Were the grey whales asking for help? Are they approaching boats because they are starving as their arctic feeding grounds are warming? I’m remembering the injured pelican at Bahia Concepcion who was begging at the boat and then, later, at the beach.

A ranger told me about a game preserve that had wood storks and I went looking but the GPS guided me elsewhere: Some old plantation being commercialized with tours. It had a walking tour called “Audubon Swamp” which fit my budget at seven dollars.

Lots of nests: great blue heron, anhinga, great egrets. Is this a zoo? The birds are obviously indifferent to the passing humanoids. I felt guilty but I got some great shots. I was especially pleased with a series of a nesting pair who showed lots of great nesting behaviors. Building the nest, delivering the sticks, mating, etc.

What struck me was the peaceful and deliberate way they did it all. There were great long pauses between each activity. Lots of grooming, staring into space, dozing. The male would land on the ground in a quest for new sticks. He would then look around for the exact right one. Then when he got it he would sometimes discard it and start all over again. When delivered, the stick was either passed to the Mrs. or he would insert it himself. Then again there was a lot of standing around, grooming, mutual grooming, staring into space, and naps.

Foggy and beautiful on the road back under the Spanish moss. I made broccoli soup and read and slept.

Wednesday, April 2, 2008

4-2-08: Gatorade

Check-out day but I was slow to accept it. It is warm here. The birds are singing unfamiliar songs and the surf is close by. The air is delicious and thick. The salt marshes are beautiful and vast separating the humans by large areas of wild nature.

I did have one mission and that was to return to the visitor center for a chance to see a larger alligator. Oh yeah! Out sunning. I asked the rangers for the right etiquette about approaching from the road. They said I shouldn’t cross the dike there. As I geared up I felt a thrill of fear. I got some good shots including this one where she turned around and headed for a sunny spot near the water. Then I got into some bushes and took some more. A family came by looking for the photo op and I suggested we move the smallest kid forward as bait. We got good shots without such tactics.

I went back to the campsite and packed up. I had a sort of plan to get a motel near Walterboro and get caught up with the Internet without being interrupted by rain. As usual I wandered quite a bit and stumbled on a little side road that said something about wildlife viewing. It was a dirt road and in the three hours I was there I saw only a few other people.

The woods were beautiful just leafing out. The bird calls were something out of a movie. I kept looking around to see who was joking like that. But no. They really mean it. I read a display that talked about hundreds of alligators. They really mean that too. I finally got the creeps taking pictures of one pond that had dozens. I got the feeling they were inching closer and that there were more of them. I drove on to other venues. I had a great time taking photos at a place called Savage Backwater and got quite well devoured by small insects. Savage indeed. They have no respect for deet.

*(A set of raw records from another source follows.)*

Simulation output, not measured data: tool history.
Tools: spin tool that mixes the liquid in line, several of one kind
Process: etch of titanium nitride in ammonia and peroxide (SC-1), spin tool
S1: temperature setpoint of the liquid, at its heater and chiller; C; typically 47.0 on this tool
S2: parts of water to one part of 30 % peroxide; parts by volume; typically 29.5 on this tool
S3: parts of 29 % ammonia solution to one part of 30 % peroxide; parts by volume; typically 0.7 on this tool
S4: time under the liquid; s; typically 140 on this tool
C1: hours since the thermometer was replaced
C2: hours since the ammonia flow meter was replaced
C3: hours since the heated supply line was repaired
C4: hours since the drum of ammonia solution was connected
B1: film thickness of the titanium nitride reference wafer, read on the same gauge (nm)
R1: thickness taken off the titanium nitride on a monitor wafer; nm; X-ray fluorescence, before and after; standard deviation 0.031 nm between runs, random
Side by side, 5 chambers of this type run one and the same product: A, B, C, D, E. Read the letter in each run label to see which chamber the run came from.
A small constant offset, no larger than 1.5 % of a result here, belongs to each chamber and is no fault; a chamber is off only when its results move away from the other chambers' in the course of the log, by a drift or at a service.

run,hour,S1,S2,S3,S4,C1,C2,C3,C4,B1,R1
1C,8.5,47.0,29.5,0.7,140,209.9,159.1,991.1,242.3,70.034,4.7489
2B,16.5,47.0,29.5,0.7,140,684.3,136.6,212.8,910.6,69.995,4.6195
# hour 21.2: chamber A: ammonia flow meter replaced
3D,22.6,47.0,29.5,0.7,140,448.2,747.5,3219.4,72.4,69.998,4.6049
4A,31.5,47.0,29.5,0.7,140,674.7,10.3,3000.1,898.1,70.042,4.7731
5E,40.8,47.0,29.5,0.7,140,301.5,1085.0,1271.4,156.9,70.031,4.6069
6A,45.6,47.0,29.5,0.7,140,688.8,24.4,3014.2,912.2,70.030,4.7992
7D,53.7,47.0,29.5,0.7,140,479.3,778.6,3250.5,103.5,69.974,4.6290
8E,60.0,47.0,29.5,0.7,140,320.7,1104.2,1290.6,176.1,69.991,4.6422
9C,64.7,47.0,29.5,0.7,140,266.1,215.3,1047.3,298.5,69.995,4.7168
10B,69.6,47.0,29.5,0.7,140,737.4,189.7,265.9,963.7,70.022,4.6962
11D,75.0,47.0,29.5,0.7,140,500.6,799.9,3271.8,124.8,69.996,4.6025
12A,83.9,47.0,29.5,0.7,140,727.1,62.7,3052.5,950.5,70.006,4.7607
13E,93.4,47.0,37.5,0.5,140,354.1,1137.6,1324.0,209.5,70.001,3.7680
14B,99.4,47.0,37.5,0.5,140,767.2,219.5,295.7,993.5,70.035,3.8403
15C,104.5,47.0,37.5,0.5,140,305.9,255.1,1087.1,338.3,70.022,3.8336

I left as late as allowed and drove toward Charlotte but couldn’t find anything in my budget over there so turned around and drove an hour back and found a nice motel for $35 bucks with great Internet. It’s nice having all the time in the world and a car that gets 40 MPG at the slow speeds allowed around here.

4-1-08: . . . Is A Good Day

After breakfast I packed up everything but the tent and set out to take advantage of more nice weather. I took a walk out into the salt marsh and took pictures of lizards, bees and fiddler crabs. Then I drove to an inlet and watched the osprey hunt for fish.

The visitor center had been closed yesterday when I got there walking so I went again today and read the various nature displays one of which included mention of alligators in the pond outside. I asked the ranger if there had been any sightings lately and she led me outside and pointed out a young alligator about a meter long. I had walked right past it on the walking bridge to the building. Apparently a much larger one had been sunning earlier but was now invisible. I figure any day I can take a picture of an alligator is a good day.

I wandered around and climbed the old lighthouse. From the top I could see rain and hear thunder so I drove into the town of Beaufort for Chinese food. Back at the campsite it soon started to rain and I hunkered down in the tent writing these notes and reading The Omnivore’s Dilemma.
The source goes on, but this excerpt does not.